Lessons Of 2004 Athens Olympics? Resist The Building Urge
On a sunny day on the Athens waterfront, a gentle breeze blows through the smashed windows of the abandoned 2004 Olympics beach volleyball centre.
On fine grey sand that still looks pristine enough to compete on, bonfires at centre court have left several gutted office chairs and charred travel brochures.
The building interior is heavily graffitied, strewn with garbage and stripped of anything not bolted down.
One corridor is ankle deep in mouldy documents. A tree has sprouted at the front door. A homeless man shuffles in the back.
Used sparingly in the last 20 years, the venue's fate is emblematic of Greece's long-running failure to capitalise on the legacy of a Games that cost 8.5 billion euros ($9.1 billion), according to the Greek finance ministry.
Spyros Capralos, head of the Hellenic Olympic Committee, said the lessons learned from Athens "is that in today's world (host cities) should not try to build permanent facilities that would have no use afterwards."
"It's no secret that Greece had spent a lot of money in building state-of-the-art facilities. But then after the construction, there was no budget," he told AFP in his office, festooned with Olympics memorabilia.
Further down the Athens coast at Elliniko, several multi-million-euro Games stadiums and training facilities that languished for years have been demolished to make way for a private residential project, casino and park.
In September, the Greek government shut down the Olympic Stadium in Athens after the facility's 18,000-tonne steel roof -- an iconic landmark of the 2004 Games -- failed safety tests.
Defending the decision, Prime Minister Kyriakos Mitsotakis later said that the Olympic Stadium, which is to reopen by the end of April, "had not been maintained in two decades."
"I've been saying that to every minister of sport when he was taking over, please do some maintenance work in our sports facilities," Capralos said.
"Because we do not need new facilities, we need to maintain the existing facilities that we have," he said.
The state company tasked with finding investors for several former Olympic venues, Hellenic Public Properties, did not respond to an interview request.
Costas Cartalis, a top state supervisor during the 2001-2004 construction phase, said the Games were "forgotten -- and so was the obligation to utilise the venues."

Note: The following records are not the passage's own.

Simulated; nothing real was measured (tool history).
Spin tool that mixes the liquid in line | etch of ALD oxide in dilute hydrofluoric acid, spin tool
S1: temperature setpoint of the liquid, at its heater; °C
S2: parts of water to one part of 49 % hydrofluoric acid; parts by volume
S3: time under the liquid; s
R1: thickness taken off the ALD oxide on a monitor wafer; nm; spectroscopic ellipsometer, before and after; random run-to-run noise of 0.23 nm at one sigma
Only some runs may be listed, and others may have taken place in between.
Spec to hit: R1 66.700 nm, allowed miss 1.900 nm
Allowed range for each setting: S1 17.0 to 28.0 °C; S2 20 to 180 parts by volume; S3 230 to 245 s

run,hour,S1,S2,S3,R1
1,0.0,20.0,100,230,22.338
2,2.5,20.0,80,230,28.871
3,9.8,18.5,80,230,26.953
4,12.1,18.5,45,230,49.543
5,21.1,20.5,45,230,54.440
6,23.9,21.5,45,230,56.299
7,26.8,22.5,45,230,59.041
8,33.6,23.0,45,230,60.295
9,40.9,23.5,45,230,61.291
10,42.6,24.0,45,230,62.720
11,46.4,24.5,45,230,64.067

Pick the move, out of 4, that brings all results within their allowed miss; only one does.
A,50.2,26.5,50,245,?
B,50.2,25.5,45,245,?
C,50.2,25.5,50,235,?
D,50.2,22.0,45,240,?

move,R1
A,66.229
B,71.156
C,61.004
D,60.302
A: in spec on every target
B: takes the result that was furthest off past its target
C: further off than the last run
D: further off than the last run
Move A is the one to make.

"I would say this is a permanent problem with public infrastructure" in Greece, Cartalis, now a prominent professor of environmental and climate physics, told AFP.
Some venues found permanent uses after the Games.
These now include a mall, a university, a police firing range and the offices of Greece's civil protection authority.
The Athens Games became a running gag for legendary delays that plagued the preparation process.
Of the seven years given by the IOC to prepare, four were largely squandered on planning changes, staffing shakeups and legal challenges.
The sorry legacy of the Athens Games has also undermined training resources for generations of Greek Olympics athletes.
In the run-up to the Paris 2024 Olympics, many complained of poor conditions that force those who can to train abroad.
In some cases, training equipment was so outdated that athletes risked injury, Capralos said.
Six years after the Games, Greece fell into a near-decade crisis spiral after it emerged that the 2007-2009 government had misreported deficit data to the EU.
In 2011, then IOC chairman Jacques Rogge told Kathimerini daily that the 2004 Games had weighed on the Greek debt.
"You can fairly say that the 2004 Games played their part. If you look at the external debt of Greece, there could be up to two to three percent of that which could be attributed to the Games," Rogge said.
"It could have been staged at a much lower cost, as there were delays that rendered double shifts necessary, and having people work at night does cost more," he added.
According to the Greek state statistics agency, the debt rose by over 71 billion euros from 2000 to 2005.
After the Olympics, it rose by a further 145 billion euros to 2010.
Cartalis is adamant that the Games did not contribute to Greece's bankruptcy and instead had a positive "multiplier effect" on the economy.
"Greece's tourism growth is to a major extent a result of the major exposure of the Olympic Games," he said.
According to the Greek tourism confederation, arrivals nearly doubled between 2005 and 2017 to over 27 million.
But Cartalis argued that in future, the IOC should consider the now-fashionable football World Cup model of countries co-hosting the event.
"For small countries, the burden is too great," he said.